Delhi HC Sets Aside the Order of ITAT favouring exemption to the Janata Party u/s 13A of Income Tax Act [DOWNLOAD JUDGMENT]

ITAT - EXEMPTION - Taxscan

The Delhi High Court, on an appeal filed by the CIT, Delhi against the “Janata Party” struck down the order of ITAT in which a clean chit had been given to the said party on an allegation of misuse of s.13A of the Income Tax Act. The assessee is a political party registered under the Representation of the People’s Act, 1951. After its formation in 1977 the party was subjected to three major splits. On 1990, when Dr. Subramania Swamy became the President of the party, he opened an account of the central party with Vijaya Bank, New Delhi.The voluntary contributions collected in the various States were brought (mostly in cash) by the office bearers to Delhi where they were deposited in the aforementioned bank account. The Assessee’s case is that from this account funds were disbursed to the various State units through demand drafts or telegraphic bank transfers. It is stated that a numbered signed receipt was given by the collecting party volunteer to the donor for each voluntary contribution.

On 1995, the Department sent a notice to the assessee u/s 142(1) of the Income Tax Act, directing them to file an income tax return for the AY 1995-96. On 19th February 1996, the Assessee filed its return disclosing voluntary contributions of Rs. 68,84,800. Exemption was claimed under Section 13A of the Act and, therefore, the returned income was shown as Nil. It is now claimed that the said return included only the accounts of the central office although there is no such indication in the return as filed, a copy of which has been enclosed with the appeal. It is stated that on the same date, i.e., 19th February 1996, the returns of the Assessee for the earlier AYs 1991-92 to 1993-94 were filed.

On 1998, the representatives of the assessee attended the proceedings that there was an account CA 1327 of the Party with the Vijaya Bank at Chennai but that it was left out while filing returns due to a bonafide error on account of various pre-occupations “including election campaigns, splits, exodus of office bearers.” It was claimed that the credit entries in the said account were “only towards Party funds and do not constitute receipts of any other nature and the Assessee has not violated any of the provisions of the Income Tax Act.”The Assessee disclosed that it had four other bank accounts with one each in Bombay and Bangalore and two in Chennai, which had not been included in the return. It was claimed that these accounts had been incorporated in the consolidated return prepared by its Chennai based CA firm and it would be filed shortly in Delhi. One last opportunity was granted to the Assessee to comply with the direction to file all its accounts by 11am on 28th March 1998.

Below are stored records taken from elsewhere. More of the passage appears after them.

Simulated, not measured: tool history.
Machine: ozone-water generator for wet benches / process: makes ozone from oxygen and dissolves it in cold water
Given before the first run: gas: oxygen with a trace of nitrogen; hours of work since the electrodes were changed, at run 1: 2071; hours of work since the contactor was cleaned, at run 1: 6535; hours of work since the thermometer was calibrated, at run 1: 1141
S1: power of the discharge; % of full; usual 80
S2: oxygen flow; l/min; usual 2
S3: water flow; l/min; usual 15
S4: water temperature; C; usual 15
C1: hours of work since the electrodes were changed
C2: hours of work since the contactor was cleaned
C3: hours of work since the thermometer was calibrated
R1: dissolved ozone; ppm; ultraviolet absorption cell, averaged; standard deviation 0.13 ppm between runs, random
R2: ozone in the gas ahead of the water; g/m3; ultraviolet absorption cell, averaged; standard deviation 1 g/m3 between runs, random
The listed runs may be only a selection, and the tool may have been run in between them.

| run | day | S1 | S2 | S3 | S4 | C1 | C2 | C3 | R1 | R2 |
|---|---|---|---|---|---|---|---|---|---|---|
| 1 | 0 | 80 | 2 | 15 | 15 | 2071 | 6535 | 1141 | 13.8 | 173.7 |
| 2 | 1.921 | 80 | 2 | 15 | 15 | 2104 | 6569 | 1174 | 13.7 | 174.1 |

The Assessing Officer, after the verification of all evidences and documents, determined Rs.1,23,72,370/- as the taxable income of the assessee. Various other allegations such as concealing of income, inability to furnish the books of accounts, misuse of s.13A of the Income Tax Act,1961 etc were raised against the assessee.

The Commissionerof Income Tax (Appeals) also confirmed the said order. Aggrieved by this, the assessee filed an appeal before the ITAT. The ITAT found that the assessee had not violated the provisions of 13A. It was also found that the books of accounts could not be rejected on the mere ipsi dixit of the Revenue authorities. The AO had not pointed out the defects in the accounts and the objections of the AO were untenable.  It was further held by the ITAT that considering that the Assessee party had undergone many splits over the years, it was anybody’s guess as to the number of state units which still owed allegiance to the Assessee. A political party which has all India status would have bank accounts in different States, Districts and Taluks. No exception could be taken for the failure to recall the political workers, who may have travelled to the capital for depositing money with the Party. In the circumstances, the denial of exemption under Section 13A of the Act for non-furnishing of the particulars of the persons, who had carried the cash to Delhi would not result in denial of exemption under Section 13A of the Act.

The High Court, on the appeal filed by the Department refused to upheld the order of the ITAT. S. Muralidhar. J, held that “the Court finds that no valid reasons have been given by the ITAT for overturning the reasoned and detailed orders of the AO and CIT (A). In the circumstances, the question framed is answered in the affirmative by holding that the finding of the ITAT is perverse and contrary to evidence on record in so far as applicability of Section 13A of the Act is concerned, i.e., in favour of the Revenue and against the Assessee.”